The most significant change for many of our clients will be the removal of RMDs for IRA beneficiaries. Many beneficiaries of IRAs will choose to "stretch" retirement accounts they receive as an inheritance for a couple reasons. First, this allows the account to continue to grow for a longer period of time. Second, the beneficiary pays tax on the amount received from the account in the year received. The more the beneficiary receives, the greater the tax will be. In place of the stretch-out, retirement account beneficiaries will be required to draw down the account over a period of 10 years. Losing the stretch-out means the beneficiary will need to take higher distributions over a shorter period of time. Compounding this is the fact that many beneficiaries of retirement accounts are people in their prime earning years, pushing them into a higher (or even the highest) tax brackets.

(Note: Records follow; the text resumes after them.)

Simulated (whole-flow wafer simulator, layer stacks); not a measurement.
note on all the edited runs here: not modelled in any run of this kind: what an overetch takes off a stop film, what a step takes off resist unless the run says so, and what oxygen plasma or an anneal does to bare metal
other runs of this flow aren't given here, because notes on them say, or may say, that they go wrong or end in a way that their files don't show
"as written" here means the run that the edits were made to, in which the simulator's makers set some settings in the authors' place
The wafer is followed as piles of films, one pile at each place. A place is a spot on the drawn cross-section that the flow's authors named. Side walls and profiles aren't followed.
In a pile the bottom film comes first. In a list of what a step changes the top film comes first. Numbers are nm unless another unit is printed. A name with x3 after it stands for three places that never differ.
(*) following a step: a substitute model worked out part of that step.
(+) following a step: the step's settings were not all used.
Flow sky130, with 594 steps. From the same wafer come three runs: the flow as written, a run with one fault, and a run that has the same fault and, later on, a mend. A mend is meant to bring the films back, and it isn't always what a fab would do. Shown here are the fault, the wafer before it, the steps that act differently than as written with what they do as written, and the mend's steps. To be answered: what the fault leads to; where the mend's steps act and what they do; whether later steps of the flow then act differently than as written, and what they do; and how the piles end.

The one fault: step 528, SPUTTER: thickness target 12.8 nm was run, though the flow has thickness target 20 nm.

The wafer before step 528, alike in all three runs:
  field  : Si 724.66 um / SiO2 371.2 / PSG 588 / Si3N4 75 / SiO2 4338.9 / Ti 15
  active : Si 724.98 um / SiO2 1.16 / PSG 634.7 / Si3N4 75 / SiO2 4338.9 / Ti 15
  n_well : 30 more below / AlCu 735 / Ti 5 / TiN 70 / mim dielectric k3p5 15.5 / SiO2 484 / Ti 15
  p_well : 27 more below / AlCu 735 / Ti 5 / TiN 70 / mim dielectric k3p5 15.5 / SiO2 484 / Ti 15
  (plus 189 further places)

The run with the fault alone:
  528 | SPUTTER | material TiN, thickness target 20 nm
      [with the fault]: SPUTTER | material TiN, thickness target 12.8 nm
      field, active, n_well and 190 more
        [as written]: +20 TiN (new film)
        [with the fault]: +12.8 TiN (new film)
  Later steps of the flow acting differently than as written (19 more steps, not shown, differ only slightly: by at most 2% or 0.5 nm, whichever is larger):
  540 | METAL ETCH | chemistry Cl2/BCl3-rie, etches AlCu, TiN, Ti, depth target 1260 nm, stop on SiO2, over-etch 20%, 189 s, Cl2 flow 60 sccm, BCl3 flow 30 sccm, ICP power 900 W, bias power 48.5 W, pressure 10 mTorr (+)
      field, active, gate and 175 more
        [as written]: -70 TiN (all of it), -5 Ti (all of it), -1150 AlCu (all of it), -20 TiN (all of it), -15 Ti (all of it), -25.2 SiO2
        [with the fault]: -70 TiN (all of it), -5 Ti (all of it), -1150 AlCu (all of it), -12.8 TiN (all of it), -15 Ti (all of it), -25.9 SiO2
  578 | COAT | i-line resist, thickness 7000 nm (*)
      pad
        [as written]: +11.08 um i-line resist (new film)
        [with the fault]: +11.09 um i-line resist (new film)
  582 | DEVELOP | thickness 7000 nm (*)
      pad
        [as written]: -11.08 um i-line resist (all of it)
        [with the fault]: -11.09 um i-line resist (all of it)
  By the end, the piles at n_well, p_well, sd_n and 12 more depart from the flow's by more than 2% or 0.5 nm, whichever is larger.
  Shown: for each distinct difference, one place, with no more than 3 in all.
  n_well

In some instances, clients may have established trusts for IRA accounts. Typically, this is done as a protective measure to ensure that the beneficiary will not liquidate the account immediately so that it can serve its intended purpose as a long-term investment. These trusts have stretch-out IRA language in them that allows the IRA custodian to look through the trust and treat the beneficiary as an individual instead of a trust while prevent the individual from drawing the entire account down. These types of trusts will need to be reviewed and potentially reformed to be consistent with the new SECURE Act.
The impact of requiring tax-deferred retirement accounts to be drawn over a period of 10 years instead of over the beneficiary's life expectancy is, ultimately, higher taxes in the form of income taxes. However, in my view, this portion of the law is in effect a middle class death tax. This law will be result in much greater tax revenue generated from inherited assets, most of which will be paid by the middle class.